Javier Martinez Canillas | 10 Feb 15:04 2012
Picon

[RFCv3] 0/10 af_unix: Multicast and filtering features on AF_UNIX

Hello,

Following is an extension to AF_UNIX datagram and seqpacket sockets to
support multicast communication. This is a result from a research we
have been doing to improve the performance of the D-bus IPC system. The
first approach was to create a new AF_DBUS socket address family and
move the routing logic of the D-bus daemon to the kernel. The
motivations behind and the thread of the patches post can be found in
[1] and [2] respectively.

The feedback was that having D-bus specific code in the kernel is a bad
idea so the second approach was to implement multicast Unix domain
sockets so clients can directly send messages to peers bypassing the
D-bus daemon. A previous version of the patches was already posted [3]
by Alban Crequy who also has a good explanation of the implementation on
his blog [4].

The stable and development version of the patches can be pulled from [5]
and [6] respectively. It is a work in progress so everything is still
not working properly.

We didn't want to send the full patches since we are more interested to
discuss the proposed architecture and ABI rather than the kernel
implementation (which can always be rework to meet upstream code quality).
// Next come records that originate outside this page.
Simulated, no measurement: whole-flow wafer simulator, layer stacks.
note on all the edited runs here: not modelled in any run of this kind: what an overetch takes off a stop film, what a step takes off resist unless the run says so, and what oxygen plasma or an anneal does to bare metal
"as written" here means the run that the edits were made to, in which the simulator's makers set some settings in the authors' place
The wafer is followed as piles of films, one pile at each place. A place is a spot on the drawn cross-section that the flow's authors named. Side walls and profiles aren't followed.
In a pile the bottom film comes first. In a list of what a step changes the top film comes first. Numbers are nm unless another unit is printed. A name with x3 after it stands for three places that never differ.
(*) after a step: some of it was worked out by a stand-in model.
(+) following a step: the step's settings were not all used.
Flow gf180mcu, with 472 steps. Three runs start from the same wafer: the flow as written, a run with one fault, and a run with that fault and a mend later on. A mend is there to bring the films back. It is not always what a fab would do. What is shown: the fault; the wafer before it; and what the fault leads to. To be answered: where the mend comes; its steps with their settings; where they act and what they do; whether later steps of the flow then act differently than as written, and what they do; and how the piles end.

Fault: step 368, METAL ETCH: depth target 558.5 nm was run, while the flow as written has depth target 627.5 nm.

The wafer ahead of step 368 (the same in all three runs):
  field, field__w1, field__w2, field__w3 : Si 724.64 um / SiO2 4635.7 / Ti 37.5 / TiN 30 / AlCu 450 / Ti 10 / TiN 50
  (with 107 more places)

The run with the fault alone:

[1]http://alban-apinc.blogspot.com/2011/12/d-bus-in-kernel-faster.html
[2]http://thread.gmane.org/gmane.linux.kernel/1040481
[3]http://thread.gmane.org/gmane.linux.network/178772
[4]http://alban-apinc.blogspot.com/2011/12/introducing-multicast-unix-sockets.html
[5]http://cgit.collabora.com/git/user/javier/linux.git/log/?h=multicast-unix-socket-stable
[6]http://cgit.collabora.com/git/user/javier/linux.git/log/?h=multicast-unix-socket-unstable

Multicast Unix sockets summary
==============================

Multicast is implemented on SOCK_DGRAM and SOCK_SEQPACKET Unix sockets.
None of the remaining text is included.